Bad Bunny helps bring more fluidity to reggaeton

Photo courtesy of Kevin9625Ja, via Wikimedia Commons

By Arlene Sanchez

 Puerto Rican singer, songwriter, and rapper Benito Antonio Martinez Ocasio, otherwise known as Bad Bunny specializes in reggaeton and Latin hip-hop. He has gained popularity in his career for helping to expand these genres to a broader and more international audience.

Bad Bunny took to SoundCloud in 2016, rapping and singing in Spanish only. His song “Diles” sealed his fate in the Latin music industry and skyrocketed him to stardom. The record label Hear This Music signed him that same year.

Bad Bunny’s early music was traditionally masculine, as is much of the reggaeton genre.  He quickly transformed, however, to embrace femininity in both his lyrics and his personal style. In a genre which is often filled with machismo, Bad Bunny dominates the stage in hoop earrings, short shorts and manicured nails.

His interviews often challenge gender norms and the unrealistic expectations of women’s bodies, something that is definitely not the norm for male rappers. 

In his music video for “Yo Perreo Sola,” he wears three full sets of female clothing and raps about the significance of anti-harassment. This was just one song from his album “YHLQMDLG,” which means “Yo hago lo que me de la gana” (I do whatever I want). This album truly breaks the barrier of gender norms in the Latinx community. 

Bad Bunny advocates for a more fluid vision of gender, something less fragile than the masculinity seen in the traditional machismo of his Latinx community.

The Latinx culture, from which reggaeton comes, is very rooted in traditional Catholic values that are not often open to homosexuality and gender fluidity. That is why Bad Bunny is such an important musician in this culture and this genre. He presents in a way that associates with the LGBTQ community, but he identifies as straight. Bad Bunny speaks out against sexism and homophobia and is not afraid to sing about his feelings.

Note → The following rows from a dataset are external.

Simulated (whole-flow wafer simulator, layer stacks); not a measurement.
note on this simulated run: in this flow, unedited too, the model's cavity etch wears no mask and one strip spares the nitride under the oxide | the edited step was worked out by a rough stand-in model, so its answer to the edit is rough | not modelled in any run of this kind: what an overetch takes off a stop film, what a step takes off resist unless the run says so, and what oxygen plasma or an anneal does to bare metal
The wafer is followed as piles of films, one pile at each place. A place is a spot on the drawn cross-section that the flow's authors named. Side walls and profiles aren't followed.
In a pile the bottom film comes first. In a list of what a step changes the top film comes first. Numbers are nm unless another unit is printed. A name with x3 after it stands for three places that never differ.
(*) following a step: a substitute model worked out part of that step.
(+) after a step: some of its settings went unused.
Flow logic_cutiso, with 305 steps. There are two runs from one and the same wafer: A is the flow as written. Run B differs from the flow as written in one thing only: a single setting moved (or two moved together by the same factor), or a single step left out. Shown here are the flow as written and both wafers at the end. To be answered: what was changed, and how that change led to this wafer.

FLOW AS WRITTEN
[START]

In one of his more popular songs, “Amorfada,” he sings of heartbreak. “Toas’ las barra’ y los trago’ han sido testigo del dolor que me causaste y to’ lo que hiciste conmigo. Un infeliz en el amor que aún no te supera” (All the bars and drinks have been witness of the pain you caused me and all you did to me. A wretch in this love thing who still isn’t over you).